Press Photo by Katherine Lymn Dickinson Postmaster Wendy Key Polensky answers a call in her office at the Dickinson Post Office on Wednesday.

Signed, sealed, delivered: Dickinson has a new postmaster.

Montana native Wendy Key Polensky is taking over during an exciting time for the Post Office, which like many institutions is coming up with creative ways to deal with rapid oil boom-related growth. At a ceremony Wednesday, the Post Office announced a consumer advisory council, for citizens to connect with the service. Polensky said the station also will be adding cellphone-sized mobile points of service for clerks to do simple transactions on the fly when the line gets long.

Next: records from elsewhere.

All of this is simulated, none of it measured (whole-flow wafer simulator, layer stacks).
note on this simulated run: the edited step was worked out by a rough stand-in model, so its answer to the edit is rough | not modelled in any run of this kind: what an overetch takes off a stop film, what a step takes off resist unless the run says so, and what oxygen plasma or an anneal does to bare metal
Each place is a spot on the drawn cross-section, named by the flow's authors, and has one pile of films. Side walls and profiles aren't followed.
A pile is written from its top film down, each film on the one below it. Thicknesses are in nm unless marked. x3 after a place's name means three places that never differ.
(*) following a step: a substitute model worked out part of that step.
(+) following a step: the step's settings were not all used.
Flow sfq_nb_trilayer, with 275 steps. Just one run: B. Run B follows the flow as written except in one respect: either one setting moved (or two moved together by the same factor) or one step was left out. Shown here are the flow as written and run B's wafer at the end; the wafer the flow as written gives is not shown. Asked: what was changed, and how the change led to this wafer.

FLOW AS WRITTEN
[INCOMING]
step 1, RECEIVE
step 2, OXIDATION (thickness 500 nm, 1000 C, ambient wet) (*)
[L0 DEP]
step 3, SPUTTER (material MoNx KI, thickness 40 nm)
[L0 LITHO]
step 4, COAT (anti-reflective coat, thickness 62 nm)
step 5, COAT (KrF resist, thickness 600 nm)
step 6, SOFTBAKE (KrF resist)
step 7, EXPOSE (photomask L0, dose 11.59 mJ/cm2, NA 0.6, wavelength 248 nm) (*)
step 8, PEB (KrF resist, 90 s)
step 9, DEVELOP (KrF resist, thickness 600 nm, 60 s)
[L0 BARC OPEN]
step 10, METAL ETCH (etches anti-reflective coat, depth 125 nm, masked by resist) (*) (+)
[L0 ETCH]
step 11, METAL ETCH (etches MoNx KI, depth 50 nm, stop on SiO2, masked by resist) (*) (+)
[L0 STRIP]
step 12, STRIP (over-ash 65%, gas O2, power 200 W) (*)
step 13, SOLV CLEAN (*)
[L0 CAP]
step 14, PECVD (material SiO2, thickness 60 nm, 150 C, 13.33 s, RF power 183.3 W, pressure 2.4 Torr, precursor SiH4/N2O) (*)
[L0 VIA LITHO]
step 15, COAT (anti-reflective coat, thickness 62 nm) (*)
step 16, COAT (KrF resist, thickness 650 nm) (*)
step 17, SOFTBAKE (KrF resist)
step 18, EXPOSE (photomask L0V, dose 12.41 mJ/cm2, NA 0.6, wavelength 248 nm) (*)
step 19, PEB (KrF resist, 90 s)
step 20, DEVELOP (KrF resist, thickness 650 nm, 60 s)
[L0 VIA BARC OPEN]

And in efforts to catch up with the population, the station has added a 24-hour automated station and will add 800 more P.O. boxes in July.

“We’ve got a lot of people coming in that their hours vary quite from ours,” Polensky said at the ceremony, where she was also officially sworn in.

Polensky said she took the postal service test a few years out of high school, “just to take it.” Back then, it was mainly a memorization test, she said. The Postal Service called her a few years later and she was hired as a temporary city clerk and carrier in her hometown of Roundup, Mont., in 1989.

She moved around Montana to Hamilton, Lewistown and the smaller Judith Gap, where she first became a postmaster.

In 2005, she moved to Belfield for personal reasons but momentarily stopped her climb upward — there weren’t any jobs open.

“After 20 years then I had to start over,” she said. Six months after the move, she was hired as a clerk in Belfield, and began serving details as officer-in-charge there and in Bowman.

Now she’s the first permanent postmaster for the Dickinson station since 2011.

U.S. Sen. Heidi Heitkamp, D-N.D., who has advocated for updates at the Dickinson Post Office, said with all the growth and changes, permanency is key for the leadership position.

She urged Polensky to listen to her carriers.

“My advice is that she talks to the people who are walking the streets delivering the mail about the challenges that they have,” Heitkamp said, “and she does everything to retain and grow her workforce because I think that’s gonna be her biggest challenge.”

The large worker population in and around Dickinson also means the station handles more parcels — online shopping packages, or gifts from workers’ hometowns — than the usual post office for a town Dickinson’s size, said Travis Bacon, temporary carrier supervisor at the location.

Like most industries that pay less than oil, the Post Office struggles to find and keep good workers. Currently there’s five carriers on temporary detail from Minnesota, and Bacon himself is only going to be around another month.

“The post office in most places is considered a decent job,” Bacon said of the pay. “Here, because of the oilfield, it’s OK.”

Bacon also said the growth is the biggest challenge for Polensky and the station, like when planning delivery routes.

“It’s constant,” he said of the sprawl. “It’s every direction.”

Son Mike Key, 28, remembers his motherworking another full-time job on top of her postal service duties when she started with the service — she was also a dispatcher at the sheriff’s department.

“She’s a really strong person,” Key said. “If she puts her mind on something, that’s it, she’s gonna get it done.”

Polensky lives on a ranch north of Belfield with her husband, who ranches.

“It was always kind of a stressful job for her but I think she handled it well just spending time with us,” Key said. “Right now she’s got a big garden at home, she likes to spend a lot of time in there and help with my stepdad on the farm and things that he’s doing.”

Polensky isn’t ignorant to what’s going on in southwestern North Dakota — in fact, her ranch currently sits between two rigs.

Despite the challenges population growth presents the Postal Service, Polensky said she’s hopeful the boom will bring more businesses like Menards that will keep workers here permanently — including with their families.

“I hope they bring the other businesses with them,” she said, “so we will keep the people.”